There’s been lots of discussion of late with news that top universities are testing the online appeal of free courses.
Supposedly some second and third banana schools on the sidelines are even starting to panic wondering if they’ll be left behind if they don’t also jump on the proverbial bandwagon along with more elite universities like M.I.T., Stanford, and Harvard who are leading the trend.
The testing is part of what’s called“massive open online courses” also known by the unfortunate acronym,“MOOCs.” Unfortunate? Well, the acronym suggests the answer to the question, “What’s a mook?,” which was bodaciously asked and answered in the “. . . we don’t pay mooks” negative by that memorable scene in one of my favorite films, “Mean Streets.”

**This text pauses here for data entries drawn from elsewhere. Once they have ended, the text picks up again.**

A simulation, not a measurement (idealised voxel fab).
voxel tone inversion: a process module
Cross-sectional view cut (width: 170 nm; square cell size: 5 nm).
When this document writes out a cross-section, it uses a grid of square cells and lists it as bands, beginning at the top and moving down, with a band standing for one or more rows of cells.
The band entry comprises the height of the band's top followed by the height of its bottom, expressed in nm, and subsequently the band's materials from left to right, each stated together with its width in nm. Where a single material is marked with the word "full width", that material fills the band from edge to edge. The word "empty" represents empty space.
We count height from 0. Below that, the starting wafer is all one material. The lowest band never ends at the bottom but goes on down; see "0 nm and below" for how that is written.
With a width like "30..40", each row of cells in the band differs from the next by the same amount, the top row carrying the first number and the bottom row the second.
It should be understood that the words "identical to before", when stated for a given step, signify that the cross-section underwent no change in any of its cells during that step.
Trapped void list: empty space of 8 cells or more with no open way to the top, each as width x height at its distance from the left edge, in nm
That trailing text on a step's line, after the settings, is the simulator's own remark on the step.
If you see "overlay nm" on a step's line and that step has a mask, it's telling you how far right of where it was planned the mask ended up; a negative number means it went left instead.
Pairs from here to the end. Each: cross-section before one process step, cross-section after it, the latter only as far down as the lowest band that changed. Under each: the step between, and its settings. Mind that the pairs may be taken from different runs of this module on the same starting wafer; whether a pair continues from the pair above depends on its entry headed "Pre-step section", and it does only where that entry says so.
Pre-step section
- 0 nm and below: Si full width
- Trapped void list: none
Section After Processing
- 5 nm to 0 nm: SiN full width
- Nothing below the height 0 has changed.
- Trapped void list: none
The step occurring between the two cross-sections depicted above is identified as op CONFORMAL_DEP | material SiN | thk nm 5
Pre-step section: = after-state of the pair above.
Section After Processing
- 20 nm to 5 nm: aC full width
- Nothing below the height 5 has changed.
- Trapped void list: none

“Joey ‘Clams’ Scala: [to Charlie] Hey, what’s a matter with this kid, huh?
Johnny Boy: Hey, there ain’t nothin’ wrong with me my friend, I’m feelin’ fine.
Charlie: Keep your mouth shut.
Johnny Boy: You tell me that in front of this asshole?
Joey ‘Clams’ Scala: Alright, alright, we’re not gonna pay. We’re not paying.
Jimmy: But why? Joey, we just said we were gonna have a drink.
Joey ‘Clams’ Scala: [Joey interupts] We’re not payin’, because this guy, this guy’s a fuckin’ mook.
Jimmy: But I didn’t say nothin’.
Joey ‘Clams’ Scala: And we don’t pay mooks.
Jimmy: Mook? I’m a mook?
Joey ‘Clams’ Scala: Yeah
Jimmy: What’s a mook?
Johnny Boy: A mook, what’s a mook?
Tony DeVienazo: I don’t know…
Johnny Boy: What’s a mook?
Jimmy: You can’t call me a mook!
Joey ‘Clams’ Scala: I can’t?
No free lunch for “mooks” or moochers.
Someone eventually pays. And it won’t be the colleges and universities who have historically shown little reluctance to hose their matriculated students and their parents into “financial bondage” through unconscionably unjustified tuition and fees for an increasingly worthless college education.
“Analysts say that universities will inevitably try to make money from MOOCs, whether by charging tuition or not.” No surprise.
Rest assured, then, that as lawyers also learned when continuing legal education went online, the efficiencies and economies of scale of online learning don’t get passed on to the consumer.
And so like always — sooner rather than later, a juicy profit-motive will emerge underlying the colleges’ so-called “free” online learning.